Maths find roots?

Chewbacca.

please someone tell me the easiest way to find roots of
8x^4 - 7x^2 + 1 =0
?

3DataModem

Set y = x^2

your equation is 8y^2 - 7y + 1 = 0

solve for y using one of the normal methods

then derive x (by simply finding the squared root of both instances of y)

be careful - there may be up to 4 distinct solutions

there are

jumpguy

To find the first roots, you need to go trial and error. Try substituting 1 or -1 for x, if you don't get zero, try substituting 2 or -2 for x, and so on. These problems rarely go beyond 3, so that shouldn't take too long.

Once you've found what goes in for x, lets say 2 goes in for x, then x=2. Therefore your factor would be x-2.

Divide the equation you started with by your factor (say if it's x-2), and you'll find the other roots.

Good luck!

EDIT: Just saw 3DataModem's post - am I wrong?

3DataModem

So that's...

y = ( 7 +\- sqr ( 17 ) ) / 16 )

x = ( +\- sqr ( 7 +\- sqr ( 17 ) ) / 16 )

...ish

3DataModem

Jumpguy - for a lot of problems your guesswork/interpolation method works fine but will prob give only one or two solutions.

Note that one or two solutions are likely to be some multiple of "i".... tricky to find by hand.

Chewbacca.

i'm a bit lost as I can only get x=1 or x=0.35?

LeixlipRed

jumpguy wrote: »

To find the first roots, you need to go trial and error. Try substituting 1 or -1 for x, if you don't get zero, try substituting 2 or -2 for x, and so on. These problems rarely go beyond 3, so that shouldn't take too long.

Once you've found what goes in for x, lets say 2 goes in for x, then x=2. Therefore your factor would be x-2.
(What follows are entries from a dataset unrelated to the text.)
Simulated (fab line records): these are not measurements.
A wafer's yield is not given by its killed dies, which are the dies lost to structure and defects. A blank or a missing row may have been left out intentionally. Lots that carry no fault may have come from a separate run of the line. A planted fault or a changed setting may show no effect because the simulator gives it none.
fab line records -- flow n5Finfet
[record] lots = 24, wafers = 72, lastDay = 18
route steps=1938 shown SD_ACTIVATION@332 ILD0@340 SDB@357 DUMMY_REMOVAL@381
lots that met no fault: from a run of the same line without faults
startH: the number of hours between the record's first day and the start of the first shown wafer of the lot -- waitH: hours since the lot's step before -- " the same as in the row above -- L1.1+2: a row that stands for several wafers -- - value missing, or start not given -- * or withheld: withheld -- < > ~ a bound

Divide the equation you started with by your factor (say if it's x-2), and you'll find the other roots.

Good luck!

EDIT: Just saw 3DataModem's post - am I wrong?

Dangerous assumptions to be making there!! Only works if the roots are integers and if they're close to zero. For a quadratic of this form (missing the X^3 and x term) you use a substitution, say y=x^2 to solve.